Tetrahedron

Tetrahedron{N, VN<:AbstractVector{N}, VT<:AbstractVector{VN}} <: AbstractPolytope{N}

Type that represents a (3-dimensional) tetrahedron in vertex representation.

Fields

• vertices – list of vertices

Examples

A tetrahedron can be constructed by passing the list of vertices. The following builds the tetrahedron with edge length 2 from the wikipedia page Tetrahedron:

julia> vertices = [[1, 0, -1/sqrt(2)], [-1, 0, -1/sqrt(2)], [0, 1, 1/sqrt(2)], [0, -1, 1/sqrt(2)]];

julia> T = Tetrahedron(vertices);

julia> dim(T)
3

julia> zeros(3) ∈ T
true

julia> σ(ones(3), T)
3-element Vector{Float64}:
 0.0
 1.0
 0.7071067811865475

∈(x::AbstractVector, X::LazySet)

Check whether a point lies in a set.

Input

• x – point/vector
• X – set

Output

true iff $x ∈ X$.

Extended help

∈(x::AbstractVector, T::Tetrahedron)

Algorithm

For each plane of the tetrahedron, we check if the point x is on the same side as the remaining vertex. We need to check this for each plane [1].

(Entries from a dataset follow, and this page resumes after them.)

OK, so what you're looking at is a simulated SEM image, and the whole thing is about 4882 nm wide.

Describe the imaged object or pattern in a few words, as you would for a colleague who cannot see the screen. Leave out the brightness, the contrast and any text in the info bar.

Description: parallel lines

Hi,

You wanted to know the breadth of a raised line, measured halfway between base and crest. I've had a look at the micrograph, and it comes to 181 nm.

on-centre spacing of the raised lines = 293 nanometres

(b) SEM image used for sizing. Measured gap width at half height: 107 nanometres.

[1] https://stackoverflow.com/questions/25179693/how-to-check-whether-the-point-is-in-the-tetrahedron-or-not

σ(d::AbstractVector, X::LazySet)

Compute a support vector of a set in a given direction.

Input

• d – direction
• X – set

Output

A support vector of X in direction d.

Notes

A convenience alias support_vector is also available.

Extended help

σ(d::AbstractVector, T::Tetrahedron)

Algorithm

This method falls back to the VPolytope implementation.